SINT JANSKLOOSTER – Zecc Architects – a small firm based in the Dutch city of Utrecht – is no stranger to adaptive reuse, having built up an impressive portfolio over the years. As fate would have it, when the Society for Preservation of Nature Monuments in the Netherlands was eyeing an old, defunct water tower in the east of the country, seeking to turn it into a viewing platform for the nearby nature reserve, the building’s owner – a water company – approached the architects to come up with ideas for the building.

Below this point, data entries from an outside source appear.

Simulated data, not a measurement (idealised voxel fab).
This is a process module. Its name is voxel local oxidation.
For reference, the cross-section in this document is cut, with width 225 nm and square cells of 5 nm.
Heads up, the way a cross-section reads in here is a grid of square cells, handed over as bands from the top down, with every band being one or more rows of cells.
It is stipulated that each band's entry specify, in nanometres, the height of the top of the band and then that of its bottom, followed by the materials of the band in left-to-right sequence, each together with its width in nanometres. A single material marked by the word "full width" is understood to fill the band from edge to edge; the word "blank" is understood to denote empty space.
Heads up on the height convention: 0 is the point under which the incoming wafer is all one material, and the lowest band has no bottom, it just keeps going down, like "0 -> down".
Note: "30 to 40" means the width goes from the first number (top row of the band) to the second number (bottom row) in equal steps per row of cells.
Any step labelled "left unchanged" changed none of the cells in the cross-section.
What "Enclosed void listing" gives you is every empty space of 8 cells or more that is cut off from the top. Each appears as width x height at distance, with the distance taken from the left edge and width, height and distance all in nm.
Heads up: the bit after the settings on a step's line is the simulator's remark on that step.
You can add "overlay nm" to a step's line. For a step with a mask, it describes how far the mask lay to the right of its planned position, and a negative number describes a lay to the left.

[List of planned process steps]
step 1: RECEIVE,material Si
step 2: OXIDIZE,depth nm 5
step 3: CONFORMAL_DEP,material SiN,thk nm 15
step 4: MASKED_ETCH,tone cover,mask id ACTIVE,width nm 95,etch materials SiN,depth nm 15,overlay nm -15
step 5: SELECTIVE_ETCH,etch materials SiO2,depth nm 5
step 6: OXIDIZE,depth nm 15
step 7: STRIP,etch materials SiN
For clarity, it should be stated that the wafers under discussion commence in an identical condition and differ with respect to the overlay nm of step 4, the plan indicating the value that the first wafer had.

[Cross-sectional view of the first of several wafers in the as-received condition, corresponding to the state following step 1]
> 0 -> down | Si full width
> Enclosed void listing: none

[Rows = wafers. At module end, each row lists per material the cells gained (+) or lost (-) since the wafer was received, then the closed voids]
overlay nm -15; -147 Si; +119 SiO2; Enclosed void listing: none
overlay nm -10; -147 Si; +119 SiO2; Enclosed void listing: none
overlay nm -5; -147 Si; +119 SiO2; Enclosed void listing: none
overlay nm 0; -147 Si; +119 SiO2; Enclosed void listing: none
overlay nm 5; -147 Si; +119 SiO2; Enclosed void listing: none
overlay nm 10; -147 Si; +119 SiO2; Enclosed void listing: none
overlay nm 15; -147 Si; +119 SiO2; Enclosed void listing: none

The water tower – a tall, reinforced concrete structure with a sober brick skin built in 1931 – had acquired monumental status, ruling out any significant changes to the exterior. Interior was a whole different story. ‘Inside, the old stairs were far too dangerous to be used by the public and we liked the idea of creating a dialogue between the old, open steps and the new sculptural staircase. This offers a very intense experience,’ Marnix van der Meer, a partner at Zecc Architects, explains.
The new sculptural staircase is clad in chipboard and snakes through the sublime interior, offering views across the vast column of pure space. ‘Ascending even higher, visitors pass through the old water-reservoir. Here, steel stairs guide them along a wall in order to make them feel small as a reminder of the enormous amount of water that used to be inside,’ Van der Meer continues.
The visitors’ journey ends 45 m above the surrounding landscape, where the architects have succeed to cut through the concrete and create four large windows looking out onto the surrounding countryside. The tower remains ‘a static, silent monolith in the landscape’ – according to the architect – but its interior proves that the journey is just as inspiring as the destination.